13,00,000/- whether was to be paid as per cheques. It was held in affirmative that the plaintiff was entitled for a decree of Rs. 13,00,000/- along with interest. Thus, this appeal. 5. Learned counsel appearing for the appellant/defendant would submit that the suit was completely based on vague allegations and there is nothing on record to show that the loan was ever advanced to the defendant. He would further submit that though the suit was based on three cheques i.e. cheque No. 218889 dated 8-9-2012 for Rs. 2,00,000/- (Ex.P/1); cheque No. 218888 dated 30-9-2012 for Rs. 8,00,000/- (Ex.P/2) and cheque No. 218957 dated 5-2-2013 for Rs. 3,00,000/- (Ex.P/3) but they were never dishonoured. According to the learned counsel, the said cheques were not negotiated by the plaintiff to get a cause of action as the suit was based on the basis of cheques, which were alleged to be by way of repayment. He would also submit that nothing is on record to substantiate the fact that the loan was ever given to the defendant. It is stated that neither any income tax papers nor any supportive documents were placed to show the date of loan of Rs. 13,00,000/- which was said to have been initially advanced. Therefore, the trial Court has completely misdirected itself and decreed the suit on presumption on the basis of three cheques which were in hold of the plaintiff. 6. Learned counsel appearing for the respondent/plaintiff, per contra, would submit that the statement of the plaintiff would categorically point out that the defendant has availed the loan and in lieu thereof for repayment of the same, three cheques were given. He would submit that on promise of the defendant, the cheques were not negotiated and the defendant who was a holder in due course held the cheque for security on a promise that the amount of loan would be re-paid, but eventually when the amount was not paid the suit was filed. He would submit that the conduct of the defendant by giving three cheques itself would show that he accepted the liability, therefore, the order of the Court below is well merited, which do not call for any interference. 7. We have heard learned counsel appearing for the parties and perused the record. 8. Primarily the suit proceeded on the ground that initially an amount of Rs.

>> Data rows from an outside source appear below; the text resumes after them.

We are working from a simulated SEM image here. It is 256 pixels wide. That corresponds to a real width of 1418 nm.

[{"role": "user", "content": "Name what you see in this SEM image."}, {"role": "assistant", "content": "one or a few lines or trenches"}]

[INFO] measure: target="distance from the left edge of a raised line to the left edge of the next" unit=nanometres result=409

7. We have heard learned counsel appearing for the parties and perused the record. 8. Primarily the suit proceeded on the ground that initially an amount of Rs. 13,00,000/- was advanced by the plaintiff to the defendant and in lieu thereof as a security three cheques were given by the defendant, which is dated 8-9-2012 for an amount of Rs. 2,00,000/- (Ex.P/1); another cheque of Rs. 8,00,000/- dated 30-9-2012 (Ex.P/2) and self cheque of Rs. 3,00,000/- dated 5-2-2012 (Ex.P/3). Perusal of the statement of the plaintiff would show that a loan for an amount of Rs. 13,00,000/- was given to the defendant and in lieu thereof the aforesaid three cheques were given by the defendant. The plaintiff stated that for a considerable period, the cheques were in his hold and the defendant having not made the repayment, the civil suit was filed. 9. Admittedly, all the three cheques which were said to be negotiated for repayment of loan were not presented for payment through Bank. This fact is accepted by the plaintiff. On the contrary, the defendant in his statement has completely disowned any kind of loan transaction. 10. Perusal of the record would show that there is no document on record to substantiate as to on what date the loan of Rs. 13,00,000/- was given by the plaintiff to the defendant. Apart from the fact the cheques which were alleged to be given as a security of the loan to secure repayment vide Ex.P/1, Ex.P/2 & Ex.P/3 would show that in the date & month column of cheques at Ex.P/1 & Ex.P/2 some over writing was made but the fact remains that the same were not routed through by any Bank to claim dishonour. 11. Section 30 of the Negotiable Instruments Act, 1881 (for short ‘the Act’) creates liability of drawer of a bill of exchange or cheque and it makes the drawer bound in case of dishonour by the drawee or acceptor thereof, to compensate the holder, provided due notice of dishonour has been given to, or received by, the drawer. For the sake of brevity Section 30 of the Act is quoted below: 30.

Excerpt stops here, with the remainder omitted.